## 1. Steiner ellipses

One of the simplest methods to define the two Steiner ellipses of a triangle is to use a homography F, that maps the vertices of an equilateral triangle t = (ABC) onto the vertices of an arbitrary triangle t' = (A'B'C') and the center D of t onto the centroid D' of t'. These conditions uniquely determine F (up to permutation of vertices). Let a, b be the circumcircle and incircle, correspondingly of t. Their images a' = F(a) and b' = F(b) are correspondingly the exterior and interior Steiner ellipses of t'.        From the general properties of homographies result the main properties of Steiner's ellipses of the triangle t':
1) From the invariance of cross-ratio and the properties of D, D' follows that the medians of t are mapped to the medians of t'.
2) This implies that the line at infinity is mapped to the line at infinity, hence the homography is an affinity.
3) Affinities, respect parallelity, length-ratios, area-ratios and map circles to ellipses.
4) This implies that the inner circle is mapped to the inner ellipse, that touches the sides of t' at their middles.
5) From (3) follows also that the tangent to the outer ellipse at the vertex is parallel to the opposite side of the triangle.
6) The centers of the two ellipses coincide with D' and the ellipses are homothetic with ratio 2 w.r. to that point.
7) The inner ellipse is the one inscribed with the maximum area, and the outer is the one circumscribed with the minimum area.
8) Since the affinity preserves area-ratios, it follows that
area(inner Steiner) = (pi/(3*sqrt(3)))*area(A'B'C') and
area(outer Steiner) = (4*pi/(3*sqrt(3)))area(A'B'C').
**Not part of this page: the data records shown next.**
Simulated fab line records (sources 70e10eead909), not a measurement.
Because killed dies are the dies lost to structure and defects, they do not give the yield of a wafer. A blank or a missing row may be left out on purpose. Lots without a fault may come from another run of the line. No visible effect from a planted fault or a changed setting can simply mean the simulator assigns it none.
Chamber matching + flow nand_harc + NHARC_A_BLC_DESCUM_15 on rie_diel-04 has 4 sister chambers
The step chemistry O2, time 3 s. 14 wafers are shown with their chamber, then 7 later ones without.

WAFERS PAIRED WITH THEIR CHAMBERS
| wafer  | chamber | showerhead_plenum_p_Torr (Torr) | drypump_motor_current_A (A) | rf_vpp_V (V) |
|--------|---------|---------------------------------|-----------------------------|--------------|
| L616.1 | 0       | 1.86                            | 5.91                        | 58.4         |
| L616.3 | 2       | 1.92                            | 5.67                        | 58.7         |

## 2. Other means of construction

Another way to construct these ellipses results from properties of equilateral transferred by the homography F to the general configuration.  In fact, the ellipses of Steiner and the sides/vertices of the triangle intercept on the medians of the triangle equal segments. Thus, BH = HG = GE = EJ, CK = KG = GF = FI etc.
Thus, the conics can be constructed from five easy to find points through which pass (using the tool constructing a conic which passes through five points in general position).

## 3. The Steiner point

The Steiner point of a triangle is the fourth intersection point of the circumcircle with the outer Steiner ellipse. An easy construction of this point is given in SteinerPoint.html . In the Kimberling's catalog of triangle centers (http://faculty.evansville.edu/ck6/encyclopedia/ETC.html) it has the notation X(99).